Afghanistan: could bribery work?
You may have noticed: Afghanistan is not yet a stable, functioning, multi-party democracy.
The recent elections were, shall we say, less than perfect. The military campaign against the Taliban is, how can we put it, still some way short of a declaration of total victory.
So here's a thought: if encouraging change through the ballot box doesn't work - and if waging war doesn't work - what about trying some heavy-duty bribery?
The American military and security analyst Fred Kaplan, of Slate.com, wrote a couple of days ago: "[Bribery] does tend to work, at least in the short run. In the spring and summer of 2003, during the early days of the Iraq occupation, this was how Gen. David Petraeus, then commander of the Army's 101st Airborne Division, pacified much of northern Iraq." (It was also also quite useful, incidentally, when General Petraeus was encouraging Iraqi Sunni militiamen to turn against al-Qaeda.)

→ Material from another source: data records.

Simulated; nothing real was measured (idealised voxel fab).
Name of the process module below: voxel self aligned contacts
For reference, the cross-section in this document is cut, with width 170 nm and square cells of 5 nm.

And the foreign affairs commentator Fareed Zakaria wrote in the Washington Post: "The central problem in Afghanistan is that the Pashtuns, who make up 45 percent of the population and almost 100 percent of the Taliban, do not feel empowered. We need to start talking to them, whether they are nominally Taliban or not. Buying, renting or bribing Pashtun tribes should become the centerpiece of America's stabilization strategy, as it was Britain's when it ruled Afghanistan."
Does the idea offend you? Do you find it distasteful, even immoral, to use tax-payers' money to bribe local officials and politicians who, all too often, are already corrupt?
Joanna Nathan, who worked in Kabul from 2003 to 2009 first for the Institute for War and Peace Reporting and then as a senior analyst for the International Crisis Group, thinks bribery is a terrible idea. She wrote for Foreign Policy online: "Rented allies are not reliable allies. Simply buying or bribing more commanders of whatever ilk will mean more instability in an environment where entrenched interests in a war economy are already playing the international community -- not the other way around. Money is leverage and the populations of both Afghanistan and the U.S. need to be involved in debating how it is spent, rather than grubby backhanders."
But suppose you agree that the current strategy isn't working. Here are your options: you could send in more troops to try to secure more land and create more space in which the Afghan government and security forces can operate. Or you could just pull out and leave them to it. Or you could try something new.
Option One may well be what the US and UK are about to try. I have no way of knowing whether it will make much difference. Option Two involves a real risk of the Taliban returning to power in Kabul, although that doesn't necessarily mean they'll immediately invite Osama bin Laden back. (It probably does mean, however, that they'll be able to create more mayhem in Pakistan.)
Which brings us to Option Three. Money talks, they say, and it was certainly helpful in Afghanistan back in late 2001, when the US-led anti-Taliban coalition was being assembled. So might it be helpful again now?
Could cash encourage rival politicians to put aside their differences? Could cash encourage militia leaders, insurgents and warlords to switch sides? Could cash encourage local police chiefs to arrest a few more drugs dealers and poppy growers?
I should make it clear: I'm not advocating the use of bribery. I'm simply asking the question: do you think it's worth trying? If you don't, what would you prefer?


~RS~q~RS~~RS~z~RS~38~RS~)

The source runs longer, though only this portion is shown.